Humiliating Mexico over the wall would be a big mistake

Americans instinctively understand this when our own honor is at stake. The rallying cry during the Barbary Wars, “Millions for defense, but not one cent for tribute,” has almost become part of the national creed. I am no fan of Karl Marx, but he was surely right when he observed that “shame is a kind of anger turned in on itself. And if a whole nation were to feel ashamed it would be like a lion recoiling in order to spring.”

Both the first and second world wars cannot be properly understood without taking seriously the role national honor plays in foreign affairs. Similarly, Vladimir Putin’s constant testing of the West only makes sense when you take into account the despot’s core conviction that the fall of the Soviet Union was a blow to Russian prestige and honor.

Now, I don’t think a war with Mexico is in the cards, even if the Trump administration were to figure out a way to get Mexico to foot the bill for a border wall. But forcing them to pay for it would be a punitive and gratuitous act of humiliation. Expecting a democratically elected president of a sovereign and allied nation to, in effect, grovel to the United States is the equivalent of asking him to drink poison.

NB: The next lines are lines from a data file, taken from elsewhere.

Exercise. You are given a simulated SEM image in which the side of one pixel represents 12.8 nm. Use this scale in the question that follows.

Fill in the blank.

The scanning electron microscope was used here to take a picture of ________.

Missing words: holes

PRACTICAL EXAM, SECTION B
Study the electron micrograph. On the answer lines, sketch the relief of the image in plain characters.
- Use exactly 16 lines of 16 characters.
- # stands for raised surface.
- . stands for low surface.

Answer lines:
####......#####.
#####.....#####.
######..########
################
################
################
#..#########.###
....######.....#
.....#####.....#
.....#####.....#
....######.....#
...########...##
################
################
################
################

Across Mexico, the wall itself is despised as an insult. That’s too bad. And while I don’t think we need some visible-from-space Great Wall of American Greatness stretching from the Atlantic to the Pacific, America has every right to secure its borders in any way it sees fit. But asking Mexico to pay for it literally adds injury to insult. In economic terms there’s little difference between asking them to pay for it and forcing them to build it themselves.